Treasury’s Financial Crimes Enforcement Network (FinCEN) issued a Notice of Proposed Rulemaking to combat and deter money laundering in the U.S. residential real estate sector by increasing transparency.
The proposed rule would require certain professionals involved in real estate closings and settlements to report information to FinCEN about non-financed transfers of residential real estate to legal entities or trusts.
FinCEN’s proposal is tailored to target residential real estate transfers considered to be high-risk for money laundering, while minimizing potential business burden, and it would not require reporting of transfers made to individuals.
The proposed rule describes the circumstances in which a report would be filed; who would file a report; what information would need to be provided, including information about the beneficial owners of the legal entities and trusts; and when a report about the transaction would be due. Data from the reports would assist the Department of the Treasury and its law enforcement and national security partners in addressing vulnerabilities that leave the U.S. residential real estate market exposed to abuse by illicit actors.
The proposed rule builds on the success of FinCEN’s Real Estate Geographic Targeting Order (GTO) program, which requires title insurance companies to file reports identifying the beneficial owners of legal entities that make certain non-financed purchases of residential real estate in select jurisdictions in the United States.
Under the proposed rule, persons involved in real estate closings and settlements would continue to be exempt from the anti-money laundering compliance program requirements of the Bank Secrecy Act.
The NPRM would require businesses, including attorneys, performing specified closing or settlement functions for the non-financed sale or transfer of residential real property to an entity or trust, to collect and report information to FinCEN. This information includes:
Beneficial ownership information for the legal entity (transferee entity) or trust (transferee trust) receiving the property
Information about individuals representing the transferee entity or transferee trust
Information about the business filing the report (the reporting person)
Information about the residential real property being sold or transferred
Information about the transferor (e.g., the seller)
Information about any payments made
The NPRM proposes to require that a modified SAR be filed for any sale or transfer of residential real property that meets the requirements outlined in the proposed rule.
The proposed rule would require reporting on various types of residential real property transfers, including transfers of single-family houses, townhouses, condominiums, and cooperatives, as well as buildings designed for occupancy by one to four families. It would also require reporting on transfers of land that is vacant or unimproved, but that is zoned, or for which a permit has been issued, for occupancy by one to four families.
• In the case of reportable purchases, there is no threshold purchase price for the transfer; in other words, the transfer would be reportable irrespective of purchase price. Likewise, transfers of ownership for which no consideration is exchanged, such as a gift, would need to be reported.
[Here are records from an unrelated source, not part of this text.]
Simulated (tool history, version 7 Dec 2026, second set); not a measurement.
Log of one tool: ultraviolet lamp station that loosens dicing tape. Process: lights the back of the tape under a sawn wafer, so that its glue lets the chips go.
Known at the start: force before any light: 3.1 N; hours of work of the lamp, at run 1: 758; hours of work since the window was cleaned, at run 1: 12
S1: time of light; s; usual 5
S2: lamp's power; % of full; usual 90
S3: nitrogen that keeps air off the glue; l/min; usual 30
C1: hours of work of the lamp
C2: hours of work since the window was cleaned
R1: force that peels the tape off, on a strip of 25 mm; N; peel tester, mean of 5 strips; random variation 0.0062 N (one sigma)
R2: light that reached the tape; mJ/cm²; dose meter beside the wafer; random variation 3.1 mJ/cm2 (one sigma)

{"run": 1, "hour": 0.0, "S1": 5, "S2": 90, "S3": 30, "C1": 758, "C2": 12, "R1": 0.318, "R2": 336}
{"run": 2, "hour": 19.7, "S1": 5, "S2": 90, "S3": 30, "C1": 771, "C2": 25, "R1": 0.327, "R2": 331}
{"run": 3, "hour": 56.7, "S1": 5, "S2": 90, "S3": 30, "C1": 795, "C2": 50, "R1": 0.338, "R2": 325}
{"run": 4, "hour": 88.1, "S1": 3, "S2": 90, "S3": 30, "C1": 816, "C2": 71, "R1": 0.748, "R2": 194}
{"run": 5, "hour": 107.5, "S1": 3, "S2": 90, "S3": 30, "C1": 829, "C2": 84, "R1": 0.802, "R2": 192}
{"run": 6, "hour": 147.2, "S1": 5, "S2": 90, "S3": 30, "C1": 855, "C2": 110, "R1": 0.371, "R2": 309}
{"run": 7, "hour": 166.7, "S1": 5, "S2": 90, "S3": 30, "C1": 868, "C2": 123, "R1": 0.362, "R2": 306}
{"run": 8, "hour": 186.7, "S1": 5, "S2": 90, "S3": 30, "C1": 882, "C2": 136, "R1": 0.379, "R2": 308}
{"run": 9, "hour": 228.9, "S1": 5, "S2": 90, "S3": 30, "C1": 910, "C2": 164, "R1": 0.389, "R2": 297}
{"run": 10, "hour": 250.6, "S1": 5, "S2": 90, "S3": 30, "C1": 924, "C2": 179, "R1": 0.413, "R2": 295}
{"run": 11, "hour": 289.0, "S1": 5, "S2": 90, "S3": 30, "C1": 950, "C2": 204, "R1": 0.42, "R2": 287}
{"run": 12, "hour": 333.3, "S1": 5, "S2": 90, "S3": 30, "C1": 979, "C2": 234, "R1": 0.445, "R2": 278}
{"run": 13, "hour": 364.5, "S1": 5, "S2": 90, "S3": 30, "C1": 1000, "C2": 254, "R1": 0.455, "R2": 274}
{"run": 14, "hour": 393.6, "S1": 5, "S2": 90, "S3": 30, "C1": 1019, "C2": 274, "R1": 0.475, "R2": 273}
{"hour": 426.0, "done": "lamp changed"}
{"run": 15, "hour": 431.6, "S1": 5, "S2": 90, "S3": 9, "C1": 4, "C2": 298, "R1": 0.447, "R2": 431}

• Exempted types of transfers would be those involving an easement, that occur as the result of the death of the property’s owner, that are the result of a divorce, or that are made to a bankruptcy estate.
• For a transfer to be reportable, it would need to be non-financed, meaning that it does not involve an extension of credit that is (1) secured by the transferred property and (2) extended by a financial institution subject to AML program and SAR reporting obligations. Transfers financed by private lenders that do not have an obligation to maintain an AML program and a requirement to file SARs would be covered by the reporting requirement.
As proposed, a transfer of residential real property would be reported only if at least one of the new owners of residential real property is a “transferee entity” or “transferee trust.” These categories are defined broadly to capture a wide variety of legal vehicles used to own property, such as limited liability companies, corporations, partnerships, and trusts. Both domestic and foreign entities and trusts would be covered by the reporting requirement.
Certain definitional exceptions would apply for highly regulated types of entities and trusts that are less likely to be used by illicit actors to launder money through residential real property.